SWE-RL (Stages 2.1–2.2)#

End-to-end RL for software engineering tasks. SWE-RL is handled as a separate stage because its rollouts take substantially longer and require much longer context lengths, making it a throughput bottleneck when trained alongside the other RLVR environments.


SWE Container#

Both SWE stages require pre-fetched Python virtual environments that are not included in the base nemo-rl:v0.5.0.nemotron_3_super image. Build the SWE container once (from within the NeMo-RL repo):

docker buildx build \
  -t your-registry/nemo-rl:v0.5.0.nemotron_3_super_swe \
  --push \
  -f- . <<'EOF'
FROM nvcr.io/nvidia/nemo-rl:v0.5.0.nemotron_3_super

RUN <<'RUNEOF'
set -euxo pipefail
UV_TORCH_BACKEND=$(uv run python -c "import tomllib,pathlib; \
  indexes=tomllib.loads(pathlib.Path('pyproject.toml').read_text())['tool']['uv']['index']; \
  print(next(i['name'].removeprefix('pytorch-') for i in indexes if i['name'].startswith('pytorch-')))") \
UV_LINK_MODE=hardlink uv run python examples/nemo_gym/prefetch_venvs.py \
    examples/configs/super/stage2_swe1.yaml \
    examples/configs/super/stage2_swe2.yaml
RUNEOF
EOF

Set the container image in your config or via override:

uv run nemotron super3 rl swe1 --run YOUR-CLUSTER \
    run.env.container=your-registry/nemo-rl:v0.5.0.nemotron_3_super_swe

Stage 2.1 β€” SWE 1 (64 nodes)#

SWE-pivot training using a single-step tool use comparison approach. The model receives a code problem and must produce a solution evaluated against ground truth.

Configuration#

Parameter

Value

Nodes

64 (512 GPUs)

Generation nodes

32 (colocated=false)

Prompts/step

64

Generations/prompt

16

Batch size

1,024

Max sequence length

131,072

TP / CP

8 / 8

Learning rate

1e-6

KL penalty

0

Overlong filtering

true

Prefix caching

enabled

Config Files#

  • stage2_swe1/config/default.yaml β€” Full-scale 64-node config

  • stage2_swe1/config/small.yaml β€” Reduced 8-node variant for testing

Using nemotron CLI#

uv run nemotron super3 rl swe1 --run YOUR-CLUSTER

--run YOUR-CLUSTER refers to a profile defined in your env.toml file. See the env.toml setup guide for details.
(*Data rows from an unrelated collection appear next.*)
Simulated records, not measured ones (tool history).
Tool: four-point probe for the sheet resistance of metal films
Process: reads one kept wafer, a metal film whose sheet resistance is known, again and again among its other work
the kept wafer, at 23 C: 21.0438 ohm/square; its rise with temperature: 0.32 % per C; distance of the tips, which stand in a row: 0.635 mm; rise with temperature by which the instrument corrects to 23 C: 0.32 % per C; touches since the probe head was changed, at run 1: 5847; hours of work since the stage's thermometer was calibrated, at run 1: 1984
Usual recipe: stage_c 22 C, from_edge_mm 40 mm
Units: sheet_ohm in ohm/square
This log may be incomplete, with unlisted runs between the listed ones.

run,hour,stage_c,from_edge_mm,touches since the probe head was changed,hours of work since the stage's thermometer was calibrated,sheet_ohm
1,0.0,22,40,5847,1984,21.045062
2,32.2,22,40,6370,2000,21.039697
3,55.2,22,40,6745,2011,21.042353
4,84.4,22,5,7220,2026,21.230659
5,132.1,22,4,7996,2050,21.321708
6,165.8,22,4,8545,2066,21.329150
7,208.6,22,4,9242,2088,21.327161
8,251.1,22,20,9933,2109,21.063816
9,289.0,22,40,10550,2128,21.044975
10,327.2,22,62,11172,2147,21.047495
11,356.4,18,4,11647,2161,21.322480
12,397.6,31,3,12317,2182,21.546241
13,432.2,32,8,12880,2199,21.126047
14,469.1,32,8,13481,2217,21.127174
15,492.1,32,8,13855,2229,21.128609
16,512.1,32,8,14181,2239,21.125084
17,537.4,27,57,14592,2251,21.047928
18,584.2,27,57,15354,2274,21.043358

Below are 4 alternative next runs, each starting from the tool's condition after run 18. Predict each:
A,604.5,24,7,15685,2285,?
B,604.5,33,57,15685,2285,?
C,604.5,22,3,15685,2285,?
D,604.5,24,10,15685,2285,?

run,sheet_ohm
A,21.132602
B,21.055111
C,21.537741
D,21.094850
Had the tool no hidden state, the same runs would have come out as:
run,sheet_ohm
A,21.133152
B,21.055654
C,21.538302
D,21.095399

SWE stages require the SWE container with pre-fetched venvs.

Using super_launch.sh#

EXP_NAME=stage2.1-swe1 \
CONFIG_PATH=examples/configs/super/stage2_swe1.yaml \
MODEL_PATH=/path/to/rlvr3_checkpoint \
TRAIN_PATH=$DATA_DIR/swe1/train-split.jsonl \
VAL_PATH=$DATA_DIR/swe1/val-split.jsonl \
CONTAINER=$SWE_CONTAINER \
SANDBOX_CONTAINER=$SANDBOX_CONTAINER \
PERSISTENT_CACHE=$PERSISTENT_CACHE \
EXTRA_MOUNTS=$EXTRA_MOUNTS \
SLURM_PARTITION=$SLURM_PARTITION \
SLURM_ACCOUNT=$SLURM_ACCOUNT \
bash super_launch.sh

Stage 2.2 β€” SWE 2 (64 nodes)#

Full SWE-bench training with container-isolated sandboxes. Each rollout launches an isolated container with the target repository, runs the OpenHands agent loop to produce a code patch, and runs ground-truth tests to compute a binary reward.

Configuration#

Parameter

Value

Nodes

64 (512 GPUs)

Generation nodes

32 (colocated=false)

Prompts/step

16

Generations/prompt

32

Batch size

512

Max sequence length

196,608

TP / CP

8 / 8

Learning rate

1e-6

KL penalty

0

Overlong filtering

true

Agent max turns

200

Agent concurrency

768

Agent timeout

3,600s

Thinking mode

enabled

Config Files#

  • stage2_swe2/config/default.yaml β€” Full-scale 64-node config

Infrastructure#

Container Isolation#

Each SWE task instance needs an isolated environment with its own filesystem to execute code and run tests. The upstream training uses Apptainer (formerly Singularity) because SLURM HPC clusters typically lack root access, which rules out Docker. Apptainer runs pre-built .sif images with a writable tmpfs overlay while sharing the host kernel.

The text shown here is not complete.